Today, I did week 5 day 3 of couch-to-5K, which is jogging for 20 minutes (or 3.2 km). When I was about halfway, I turned at the corner into this little parking lot that opens onto the end of a field across from our community centre. There was an SUV parked there, young 20s-ish guy sitting there with the window open. I jogged past, and he gave me a really creepy once-over, with his hand over his mouth in the universal gesture for I'm-a-super-creep-who-sees-you-as-an-object. (It's sometimes used by handsome actor types when they're trying to be sultry-meets-bashful, you know, the Canadian Ryans - Gosling and Reynolds - they're masters of it. Now you have it in your mind? It was creepy.) I jogged across the parking lot and field, cut across the alley and open lot onto the road by the school, and back up to the community arteriole (not quite a main drag, but those that live in the community use it to avoid the traffic on the main drag, you know?) About two blocks down, I feel before I see the same SUV drive slowly up behind me. And then he paces me. Just driving next to me, looking out his window, waiting for me to acknowledge him. I sort of just looked at him, and he did a weird nod, and kept pacing me. I was really scared. And then he turned at the next intersection away from me. And I remained scared all the way home.

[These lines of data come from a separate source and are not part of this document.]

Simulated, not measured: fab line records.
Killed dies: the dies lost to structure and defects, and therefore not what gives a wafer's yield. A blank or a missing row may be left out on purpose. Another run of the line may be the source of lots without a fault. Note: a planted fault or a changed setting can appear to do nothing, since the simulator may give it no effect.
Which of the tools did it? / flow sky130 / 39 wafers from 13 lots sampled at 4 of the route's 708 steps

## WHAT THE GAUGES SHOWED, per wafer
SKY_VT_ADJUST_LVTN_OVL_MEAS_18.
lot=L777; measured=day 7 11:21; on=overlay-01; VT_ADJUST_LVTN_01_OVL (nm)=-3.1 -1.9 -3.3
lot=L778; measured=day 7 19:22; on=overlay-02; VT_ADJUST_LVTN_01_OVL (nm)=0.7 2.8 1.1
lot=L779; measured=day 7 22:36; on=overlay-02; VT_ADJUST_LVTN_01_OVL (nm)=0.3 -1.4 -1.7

I think the adrenaline of fear is the only reason I made it all 20 minutes. And for the first time since we've lived here, I found the quiet peacefulness of our street ("Oh what a nice quiet street!") to be threatening. Too quiet. Too alone. I have never been more relieved, for reasons totally unrelated to how tired my legs might be, to walk into my garage. And lock the door behind me.
You know, when I saw him sitting at the opening of the parking lot, I should have jogged straight to Main Street, a block away, and jogged home the long way along it, the busiest road in the city. I should not have cut through the empty lot. I should have stayed on the side of the side street with houses, so I could easily run up to a yard or front door, should he have re-appeared, instead of running on the side with the school. I should have looked at his fucking license plate! I should have flipped him the bird, or asked if he needed directions. I should have taken my ipod off so I could hear what was going on around me. I should have stopped that women with the two big dogs and asked her to turn around, out of her way, and walk the rest of the way home with me. I should have, could have done so many things differently.
And now I'm left shaken, agitated. Worried about going jogging again, in this neighbourhood I've always felt is so safe. I run when it's light out. I don't take the same route every day (I do three days/one week along one route, and then switch it up.) I resent that I feel the need to make these precautions, because I'm a woman, because I'm a target. I resent it but do it anyway.
All before I even consider that this creepy guy exists in a world where my perfect, innocent children also exist. And then my head and my heart implode, and I have to stop thinking about this... sometimes, I hate this world.